On motion, leave of absence was granted to Mr. Atkins of Tennessee. And on motion of Mr. Foster,
The House resolved itself into secret session.
The House being in secret session,
Mr. Wilcox moved that the House do now adjourn.
On which motion he demanded the yeas and nays; and
25  40
Yeas: Horatio W. Bruce, Eli M. Bruce, Burnett, Chambliss, Crockett, Davis, De Jarnette, Garland, Herbert, Hilton, Holt, Jenkins, Jones, Kenan of North Carolina, Kenner, Lander, Lyon, McLean, McRae, Miles, Moore, Pugh, Read, Welsh, Wilcox, and Mr. Speaker. Nays: Arrington, Ashe, Atkins, Ayer, Baldwin, Barksdale, Batson, Chilton, Chrisman, Clapp, Clark, Clopton, Conrad, Conrow, Curry, Farrow, Foote, Foster, Garnett, Gartrell, Graham, Gray, Hartridge, Heiskell, Holcombe, Johnston, Lewis, Lyons, Machen, Marshall, McDowell, Menees, Perkins, Royston, Russell, Sexton, Singleton, Smith of North Carolina, Strickland, and Villeré.
So the motion was lost.
A message was received from the Senate, by the hands of Mr. Nash, the Secretary of that body; which is as follows, to wit:
Mr. Speaker: The Senate have passed a joint resolution of this House of the following title, viz:
A joint resolution to authorize the suspension of the execution of an act to authorize the President to cause to be constructed certain gunboats, approved December 24, 1861.
Mr. Kenner moved that the House do now adjourn.
On which motion Mr. Wilcox demanded the yeas and nays; and The demand being sustained, the yeas and nays were recorded, Yeas..
And are as follows, to wit: Nays
Yeas: Ashe, Baldwin, Barksdale, Burnett, Chrisman, Clapp, Clopton, Conrow, Curry, Farrow, Garland, Graham, Gray, Hartridge, Herbert, Hilton, Johnston, Jones, Kenan of North Carolina, Kenner, Lander, Machen, McDowell, McLean, Miles, Perkins, and Smith of North Carolina.
Nays: Arrington, Atkins, Ayer, Batson, Crockett, Gartrell, Holt, Menees, Read, Royston, Singleton, Welsh, Wilcox, and Mr. Speaker. So the motion prevailed.
And the House adjourned until 12 o'clock m. to-morrow.
THIRTY-FIFTH DAY-SATURDAY, MARCH 29, 1862.
The House met pursuant to adjournment, and was opened with prayer by the Rev. Mr. Peterkin.
The Chair announced as the committee of conference, under the resolution offered yesterday by Mr. Curry:
Messrs. Curry of Alabama, Chambers of Mississippi, and Holt of Georgia.
The Chair laid before the House a communication of the Secretary of War, informing the House that copies of all reports in regard to the battle of Leesburg, or Ball's Bluff, were submitted to the Provisional Congress, and are now to be found upon its files; which was read and, on motion, was laid on the table.
The Chair laid before the House a report, with accompanying documents, from the Secretary of the Treasury in relation to the war tax; which was read and, on motion of Mr. Kenner, referred to the Committee on Ways and Means.

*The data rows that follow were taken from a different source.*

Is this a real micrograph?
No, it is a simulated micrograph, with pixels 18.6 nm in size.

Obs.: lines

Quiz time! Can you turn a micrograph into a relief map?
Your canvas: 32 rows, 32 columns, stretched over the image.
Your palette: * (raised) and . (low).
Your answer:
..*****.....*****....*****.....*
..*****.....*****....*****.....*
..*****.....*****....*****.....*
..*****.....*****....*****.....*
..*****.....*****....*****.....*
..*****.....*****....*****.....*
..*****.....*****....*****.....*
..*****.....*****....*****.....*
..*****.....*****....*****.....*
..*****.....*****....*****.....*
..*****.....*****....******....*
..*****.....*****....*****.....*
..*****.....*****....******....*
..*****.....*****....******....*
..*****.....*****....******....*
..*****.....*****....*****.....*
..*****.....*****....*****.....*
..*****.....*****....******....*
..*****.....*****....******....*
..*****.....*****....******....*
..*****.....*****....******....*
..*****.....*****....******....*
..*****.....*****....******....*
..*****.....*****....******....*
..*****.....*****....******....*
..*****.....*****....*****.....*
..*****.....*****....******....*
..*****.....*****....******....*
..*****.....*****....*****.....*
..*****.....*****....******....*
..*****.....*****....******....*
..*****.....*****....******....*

Mr. Holt moved that the call of the States be suspended, and that the House proceed to the call of the committees.
The motion was lost.
Mr. Curry presented an account of Starke & Cardozo for stationery furnished to the Provisional Congress; which was referred to the Committee on Claims, without being read.
Mr. Pugh presented an account of Judge Acree, of Alabama, for taking the census; which was referred to the Committee on Claims, without being read.
Mr. Chilton offered
A joint resolution for raising a special committee for purposes therein named;
which was read the first and second times, and the rules being suspended, the resolution was taken up.
Mr. Hanly moved to amend by striking out in third line the word "five" and inserting in lieu thereof the word "thirteen," and inserting in fourth line, between the words "members" and "on," the words "one from each State;" so as to make it read "consisting of thirteen members, one from each State."
The amendment was agreed to.
And the joint resolutions as amended were engrossed, read a third time, and passed.
On motion of Mr. Garland, the House then took up for consideration the resolution offered by him increasing the number of the Military Committee from nine to thirteen.
Mr. Foote demanded the question thereon; which being ordered, the resolution was adopted.
Mr. Davis asked to be excused from serving on the Committee on Military Affairs; which was agreed to.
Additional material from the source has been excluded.